Jimmy actually started drums at an early age and discovered the Beatles and other bands of that era. Soon after, he started playing guitar which opened a new musical world. Cream, Jimi Hendrix, the Doors, the Blues Breakers became the musical foundation for him as he started his first band, “The Silence” and then his power trio “Jax.” His guitar mentor, “Fast Freddie” Rapillo has been working with Jimmy for a number of years. After watching a Buddy Guy/Johnny Lang concert, Jimmy was inspired to form a professional band of seasoned musicians with diverse musical backgrounds and experience. Blue On Arrival features Gary Swan – keys, Jon Fowler – producer, Melvin Brannon – bass, David Daniel Diaz – drums.
A step further into the blues is taken here as a band on this release and it’s a good step but is he on the fence of the current crop of crooners or a blues rock wonder waiting to happen is the question. But this is all good nevertheless, even if help up with some covers to extend the points made, which are all very clear, being that he’s coming on strong no matter what. It’s a work that asks one question, will it shine from here out. Because the world awaits the work he’s coming up with and putting out there.

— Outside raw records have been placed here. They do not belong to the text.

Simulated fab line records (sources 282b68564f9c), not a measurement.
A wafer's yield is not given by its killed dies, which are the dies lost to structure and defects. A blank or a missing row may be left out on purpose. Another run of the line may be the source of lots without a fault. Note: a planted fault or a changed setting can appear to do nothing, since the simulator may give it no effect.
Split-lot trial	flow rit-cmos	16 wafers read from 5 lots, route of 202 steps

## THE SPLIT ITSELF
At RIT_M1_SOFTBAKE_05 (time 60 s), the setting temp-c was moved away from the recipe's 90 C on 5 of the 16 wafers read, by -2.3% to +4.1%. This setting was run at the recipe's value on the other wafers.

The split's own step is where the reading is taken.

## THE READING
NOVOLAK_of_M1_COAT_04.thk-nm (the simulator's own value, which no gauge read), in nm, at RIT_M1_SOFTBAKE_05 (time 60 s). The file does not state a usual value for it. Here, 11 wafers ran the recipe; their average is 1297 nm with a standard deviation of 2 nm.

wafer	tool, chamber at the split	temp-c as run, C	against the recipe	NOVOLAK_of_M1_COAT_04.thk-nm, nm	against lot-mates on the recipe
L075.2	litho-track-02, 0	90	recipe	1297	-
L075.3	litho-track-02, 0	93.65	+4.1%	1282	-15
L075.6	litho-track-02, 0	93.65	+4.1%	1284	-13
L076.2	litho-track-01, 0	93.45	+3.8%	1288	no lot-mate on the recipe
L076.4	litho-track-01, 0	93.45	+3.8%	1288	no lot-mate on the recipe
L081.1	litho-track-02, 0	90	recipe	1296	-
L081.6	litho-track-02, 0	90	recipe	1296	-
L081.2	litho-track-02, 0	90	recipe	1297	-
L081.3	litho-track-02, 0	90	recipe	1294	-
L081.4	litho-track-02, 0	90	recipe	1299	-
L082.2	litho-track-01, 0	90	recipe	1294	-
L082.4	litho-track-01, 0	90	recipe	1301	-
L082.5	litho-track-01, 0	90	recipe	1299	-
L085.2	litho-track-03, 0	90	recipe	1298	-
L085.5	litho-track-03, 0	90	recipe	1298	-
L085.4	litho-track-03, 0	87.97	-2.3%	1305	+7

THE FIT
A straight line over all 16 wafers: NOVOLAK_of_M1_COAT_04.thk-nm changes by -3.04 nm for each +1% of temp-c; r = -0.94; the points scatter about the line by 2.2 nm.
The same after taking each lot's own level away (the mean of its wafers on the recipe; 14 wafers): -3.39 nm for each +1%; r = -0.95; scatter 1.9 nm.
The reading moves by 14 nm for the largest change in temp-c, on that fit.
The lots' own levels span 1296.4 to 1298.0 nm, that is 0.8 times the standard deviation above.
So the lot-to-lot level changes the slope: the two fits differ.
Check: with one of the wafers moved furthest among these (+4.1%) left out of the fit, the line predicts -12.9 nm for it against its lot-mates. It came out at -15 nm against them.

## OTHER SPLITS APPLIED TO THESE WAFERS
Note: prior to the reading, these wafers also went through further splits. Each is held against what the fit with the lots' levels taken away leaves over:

Getting into the music it doesn’t matter what order I hear it in, these are all good numbers with nothing to flaw except that I’m much more into hearing original efforts than covers but he gets one by there, but does still lose a point for coming up short on numbers as well, with only nine to offer. It starts with a high energy approach on “Murder,” which is blues rock all the way. As where some numbers get into other musical territory this makes no secret of the genre he’s really going for. This is a big outing with everything the blues rock lover is looking for. Only certain people are even capable of this lately, for instance the Gary Clark Jr’s of the world, which if you do like blues rock is something you can always use more of.
Lots of piano is going on here and they just jam it out with ease. It’s definitely one of the album’s featured pieces of work. Play it again and again, you will not be let down by this epic introduction. Expect all the swagger of a much older and matured musician. This is great and it just seems to get better. I’m not even one to really reckon with concerning blues rock. I don’t get into the Joe Bonamassa’s of the day. I like blues, but older blues, and I usually draw the line at SRV and really great players like that. But this walks that tightrope, so to speak.
For instance if you listen to “Hit My Stride” one time you will get it. He’s pretty good if I ever heard anyone. And he is well backed by great players too. All fine musicians get to shine on this record. It forces you to listen and you can’t dislike what you hear. You would have to hate the blues to not accept any good version when it comes to “Crossroad Blues,” and a fine job is done, leaving it at that. There is not a lot you can say as long as no disgrace is made of it in its own instinctive greatness.
You definitely want to hear what awaits after getting that deep in the Delta, and “Rock Me Down” hits home with the equal weight of the opener, with a contemporary bite. This isn’t just run of the mill, it has truckloads character and shines in all the right ways. I’m sure to some it might lag a little but that isn’t the blues talking. This has all the right stuff and should pass any blues or blues rock fan’s test. There is a strong Nashville feel to this. But getting far more old school on “Poison’ is just the right ticket in-between all that is presented throughout. It’s where I usually get bored with the tempo but can still appreciate it, and the fact that it contains fabulous playing helps all the more. Plus I can see any hardcore blues fan enjoying this.
But my loss is always someone else’s gain, and the band plays on. ‘I Can’t Stop” is exactly what I mean. This is generally in the same vein, only a lot more to my liking because it’s kicked up a few notches in the wattage department. The energy is just much better here and that gets things back on par for the course. This is done with a lot of angst which makes it more believable. And that is cool because “Poor One” is another take it or leave it number for me. It’s the overall pace that doesn’t thrill me, that’s the only thing. Otherwise some great lyrics can always grow with time on this. The same goes for “Best I Could,” but it wins higher marks with me anyway.
Going out in style with “Stuck In Glue” is more like it with a more modern sound. This is another goodie contained within the record that harks back to energy of the first few numbers and brings that mystery of just what side of the fence he stands more firmly. Every element is combined with great accomplishment and this should stand the test of time, but Jimmy has a long road ahead, and that is a good thing.